Most people acknowledge the importance of striking a balance between work and everyday life, but how many people actually follow through in implementing such a balance..? Answer: very few. People often take some time off only to ‘punish’ themselves when they get back by returning to their work with the objective of catching up with the work they’ve missed. Does this sound like you? Come on, be honest… One of the issues is that we all have things we “have” to get done asap (as soon as possible). It also doesn’t help how ‘sexy’ it’s become for one to be “busy”. One could argue that a person who is always “busy” is simply bad at managing their time – that’s just me playing the devil’s advocate.
A little fact I sometimes have to remind myself of; we aren’t machines. We aren’t meant to work 24/7 with no rest. If anything, the limited attention span of human beings (approximately 20 minutes on average) reaffirms our need for variation in life. We often advise our loved ones, friends and colleagues that they should not overwork but we often fail to follow suit. I understand this dilemma all too well. Maintaining work-life balance and managing to have more of a life outside my research was a lot easier at the beginning of my PhD; I call those the good ‘ol days. Naturally, progressing through my degree meant I had more deadlines and work I had to get done. Admittedly, there were times when I had to work a lot later than usual to get things done but I tried to not let those instances become my routine. But why? Well, I’m glad you asked: D
I have found that there is a non-linear relationship between my creativity and productiveness, to the length of time I work in a day, or for a specific time period. That was the science/researcher in me kicking in… What this practically meant was that the more time I spent working, particularly even when I felt spent or tired, the less effective I was at completing what I wanted to do. Now don’t get me wrong, if you’re doing something and feel like you’re on a roll, by all means push through and finish what you want to get done. However, if you are feeling like you’re forcing yourself to focus or get things done, especially after you have already put in a good amount of time doing it, stepping away and doing something unrelated will probably do wonders at helping you to refocus and complete your task.
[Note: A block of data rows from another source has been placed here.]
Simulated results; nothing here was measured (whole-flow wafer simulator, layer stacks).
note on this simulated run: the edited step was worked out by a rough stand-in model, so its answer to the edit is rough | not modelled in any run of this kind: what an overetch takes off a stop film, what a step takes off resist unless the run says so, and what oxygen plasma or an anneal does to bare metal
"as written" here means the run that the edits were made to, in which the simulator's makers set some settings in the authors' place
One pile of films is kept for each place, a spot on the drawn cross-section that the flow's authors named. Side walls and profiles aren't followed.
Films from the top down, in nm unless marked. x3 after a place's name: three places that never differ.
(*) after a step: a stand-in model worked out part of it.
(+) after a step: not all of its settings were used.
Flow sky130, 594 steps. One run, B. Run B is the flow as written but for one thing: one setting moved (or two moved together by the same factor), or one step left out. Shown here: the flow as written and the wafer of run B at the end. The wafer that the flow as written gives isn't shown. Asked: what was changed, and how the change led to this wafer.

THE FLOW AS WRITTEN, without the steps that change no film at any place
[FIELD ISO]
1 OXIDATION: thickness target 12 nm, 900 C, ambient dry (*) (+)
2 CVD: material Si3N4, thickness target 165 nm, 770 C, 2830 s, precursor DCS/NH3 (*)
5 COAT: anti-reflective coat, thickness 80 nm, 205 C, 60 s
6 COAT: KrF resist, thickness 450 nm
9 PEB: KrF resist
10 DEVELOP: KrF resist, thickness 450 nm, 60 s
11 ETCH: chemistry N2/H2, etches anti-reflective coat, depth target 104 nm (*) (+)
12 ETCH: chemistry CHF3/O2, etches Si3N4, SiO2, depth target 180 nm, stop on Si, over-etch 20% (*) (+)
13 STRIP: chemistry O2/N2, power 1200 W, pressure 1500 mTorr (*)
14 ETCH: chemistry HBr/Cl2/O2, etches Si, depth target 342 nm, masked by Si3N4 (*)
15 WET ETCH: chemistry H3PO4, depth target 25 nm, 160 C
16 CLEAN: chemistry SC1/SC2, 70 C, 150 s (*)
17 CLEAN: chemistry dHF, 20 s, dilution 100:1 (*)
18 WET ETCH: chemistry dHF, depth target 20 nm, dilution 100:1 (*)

Now working towards completing my PhD, I have realised the importance of making time to do things that are totally unrelated to my research. Sometimes this takes the form of me having to actively force myself to stop working. I have found creating some sort of work-life balance has allowed me to better deal with work stress. The deadlines and stress of things not always going to plan doesn’t magically disappear when you take some time to actually live (read – take some time to have a work-life balance), though the distance and taking some time to relax does allow you to better deal with the situations.
So…yes, having a work-life balance is important. Being the responsible adult that I am, at this point I should mention that not planning out your time and actually putting in the work does not count as taking ‘time off’ or striking a work-life balance; that’s just asking for trouble.